Mozart, Brahms and their ilk wrote genius, timeless works, but they are not the be-all end-all of classical music that did not go out of fashion with the muttonchop sideburn. In the 20th century, along with explosions in technology, came explosions of nuclear weapons and wars of unprecedented destruction that influenced music to an astounding degree. The classical music to which we most often listen only touches on dissonant intervals-think those famous chords in Beethoven's "Eroica" symphony. The 20th century's explorations brought more dramatic dissonance to classical music.Ralph Vaughan Williams' A Pastoral Symphony, unlike Beethoven's "Pastoral" sixth symphony, goes beyond aurally describing the misty beauty of the British countryside. Strange intervals and a wordlessly keening female soprano recall Vaughan Williams' experiences in World War I, at once gorgeous, tortured and sad. Krzysztof Penderecki went further, ignoring all musical rules to evoke large-scale demise in his threnody to the Victims of Hiroshima.

The 52 strings play ear-warping tone clusters until listening is as painful as contemplating the horror of the assault on Hiroshima. Similarly, Arnold Schinberg's A Survivor from Warsaw uses a male narrator and chorus accompanied by orchestra to literally tell the story of a trainful of Jewish men spontaneously singing the "Sh'ma" prayer as they travel to the death camps. The piece is difficult to listen to because of the discord, and grows in its intensity when the desperate cries of the narrator and the swan song of the doomed chorus come into play.

But the use of dissonance in 20th- century classical music goes beyond pain and suffering. The return to nature as a muse brought out a new and unexplored facet of disharmony that requires the listener to hear beyond the aural pain of a tone cluster. Beyond Stravinsky's Rite of Spring is Tan Dun's Ghost Opera, which blends traditional Chinese instruments and harmonies (themselves often discordant to the Western ear) with atypical scales and "instruments" like bowls of water and rocks. The work is sometimes humorous, often bizarre and always interesting. And Toru Takemitsu, one of Dun's mentors, took back what Impressionists like Ravel and Debussy had stolen and brought Western aleatory, or "chance music," to works like A Flock Descends Into the Pentagonal Garden, a daringly complex and vivid depiction of birds in motion.

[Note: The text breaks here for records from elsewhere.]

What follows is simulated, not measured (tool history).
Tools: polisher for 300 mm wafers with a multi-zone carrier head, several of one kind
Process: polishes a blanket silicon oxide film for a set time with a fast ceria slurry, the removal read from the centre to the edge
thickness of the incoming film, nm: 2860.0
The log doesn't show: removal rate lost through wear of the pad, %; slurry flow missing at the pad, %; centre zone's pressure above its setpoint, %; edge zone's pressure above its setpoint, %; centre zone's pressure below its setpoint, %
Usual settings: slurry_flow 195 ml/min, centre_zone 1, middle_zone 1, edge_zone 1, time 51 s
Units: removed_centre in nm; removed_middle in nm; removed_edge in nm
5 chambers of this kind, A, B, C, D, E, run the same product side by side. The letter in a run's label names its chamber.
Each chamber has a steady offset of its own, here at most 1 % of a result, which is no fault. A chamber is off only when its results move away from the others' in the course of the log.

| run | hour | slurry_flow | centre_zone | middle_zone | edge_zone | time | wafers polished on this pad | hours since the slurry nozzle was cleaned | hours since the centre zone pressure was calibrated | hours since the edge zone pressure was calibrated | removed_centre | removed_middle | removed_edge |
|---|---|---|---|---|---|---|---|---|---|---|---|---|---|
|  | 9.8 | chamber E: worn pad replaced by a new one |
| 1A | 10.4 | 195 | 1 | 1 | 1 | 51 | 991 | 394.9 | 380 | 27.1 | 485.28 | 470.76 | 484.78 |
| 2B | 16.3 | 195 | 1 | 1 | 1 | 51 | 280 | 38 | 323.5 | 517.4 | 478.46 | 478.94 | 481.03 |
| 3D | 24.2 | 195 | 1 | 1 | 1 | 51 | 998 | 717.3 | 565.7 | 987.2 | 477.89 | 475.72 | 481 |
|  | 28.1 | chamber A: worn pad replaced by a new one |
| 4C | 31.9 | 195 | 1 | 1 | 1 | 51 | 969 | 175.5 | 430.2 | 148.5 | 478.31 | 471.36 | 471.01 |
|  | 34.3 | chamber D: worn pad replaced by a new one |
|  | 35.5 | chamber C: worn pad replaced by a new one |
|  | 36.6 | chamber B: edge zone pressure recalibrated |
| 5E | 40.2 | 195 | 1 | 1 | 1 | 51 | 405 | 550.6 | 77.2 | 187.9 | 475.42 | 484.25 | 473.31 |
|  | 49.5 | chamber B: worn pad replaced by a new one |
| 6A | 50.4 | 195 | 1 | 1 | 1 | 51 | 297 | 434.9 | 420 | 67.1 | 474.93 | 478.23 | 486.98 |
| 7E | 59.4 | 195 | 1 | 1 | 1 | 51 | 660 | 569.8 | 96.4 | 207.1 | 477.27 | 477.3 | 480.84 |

If the extreme dissonance of A Survivor from Warsaw or the outre instrumentation of Ghost Opera render these pieces unlistenable, much of the range and versatility in dissonance can be explored in just three pieces, all of which are easier on the ear: La Cathédrale Engloutie by Debussy, the Trio No. 2 of Dmitri Shostakovich and Schinberg's Transfigured Night. The first is an underwater exploration of a sunken cathedral; every enigmatic chord is replete with imagery, and the mystery is enhanced by discordant intervals. Shostakovich's trio is a perfectly brilliant emotional outpouring that intimates through dissonance the composer's pain at the death of a close friend and the ravaging of his native Russia by war and the Stalinist regime. And Transfigured Night is an adolescent flirtation with atonality that adapts to music poet Richard Dehmel's tale of a dark love story of a man and a woman taking a moonlit walk through a forest. Just as one can learn about beauty from Debussy's dissonance or about loss from Shostakovich, Schinberg uses disharmony to describe the pitfalls of love. In short, personal interpretation and contemplation can take us beyond the aural discomfort of a tritone or tone cluster into an entirely new realm of 20th-century expression.